Paula Lee, Director of Talent & Culture:I’m looking forward to reading Where We Come From by Oscar Casares a novel about a Mexican-American family in Brownsville, Texas that reluctantly becomes involved in smuggling immigrants into the United States.
Karen Brown, Client Services: The best selling book of all time is one I read every morning and will continue to do throughout the summer: The Bible. Sometimes I read chapters in sequence, or other times I flip it open and read various sections. I’ve also focused on a particular book like Psalms or Proverbs at points in my life. I find it helpful in gaining new insights, finding wisdom, receiving encouragement or when feeling convicted about an attitude or habit that may need adjusting.
Angle of Repose won the Pulitzer Prize for Fiction in 1972. The novel is narrated by retired historian Lyman Ward. Confined to a wheelchair and abandoned by living family, he sets out to document his frontier-era grandparents lives. The novel is compelling historical fiction set in the late 19th Century American West and tracks his mining engineer grandfather through Colorado, California, Mexico and Idaho. The story details struggles on various mining, hydrology and construction engineering jobs, and his grandmother’s adaptation to a hard life. A must read for those who love the American West and how it has evolved into what we enjoy today.

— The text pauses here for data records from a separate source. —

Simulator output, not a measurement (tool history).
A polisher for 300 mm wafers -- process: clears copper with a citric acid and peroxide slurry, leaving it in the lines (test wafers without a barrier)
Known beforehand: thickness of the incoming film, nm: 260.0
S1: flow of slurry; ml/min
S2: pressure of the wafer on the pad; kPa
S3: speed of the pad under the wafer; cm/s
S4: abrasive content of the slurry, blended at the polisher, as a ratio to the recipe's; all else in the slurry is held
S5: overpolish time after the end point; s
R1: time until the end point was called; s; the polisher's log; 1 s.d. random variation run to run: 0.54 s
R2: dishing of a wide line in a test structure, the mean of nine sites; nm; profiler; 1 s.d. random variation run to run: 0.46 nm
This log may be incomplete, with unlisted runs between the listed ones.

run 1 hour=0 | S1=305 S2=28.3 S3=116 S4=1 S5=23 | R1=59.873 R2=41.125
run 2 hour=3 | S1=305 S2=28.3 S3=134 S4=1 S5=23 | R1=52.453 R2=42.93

Another page turner by Michael Lewis, Flashboys is a non-fiction book that explores the evolution of High Frequency Trading (HFT) in US equity markets, the effects on the trading industry and the ethics of HFT. Like the arcane topic he is covering, the book keeps a fast pace while uncovering the personalities and issues behind this controversial and under-regulated practice.
Rachel Gorretta, Marketing & Communications Director: With the recent 75th anniversary of D-Day and the Battle of Normandy, I was reminded of The Nightingale by Kristin Hannah, one of the better books I’ve read in the last few years. The Nightingale tells the story of two sisters in France during World War II and their struggle to survive and resist the German occupation of France. Plus, Kristin is a Pacific Northwest author and a few pieces in the book reference local areas.
Melissa Spoharski, Tax: In The Innocents Abroad, Mark Twain writes about traveling with a group of Americans to Europe and the Holy Land. I think Americans who have traveled to the same locations may find it interesting to compare their experiences with those of Mark Twain’s and his fellow travelers’.
Originally published in 1867 another interesting read is the review of the book from the December 1869 issue of The Atlantic!
Kartr Johnson, Information Technology: I recommend the book Jonathan Strange & Mr Norrell by Susanna Clarke. It’s a funny, unique and meandering tale beautifully written. You’d never know it’s over 800 pages long!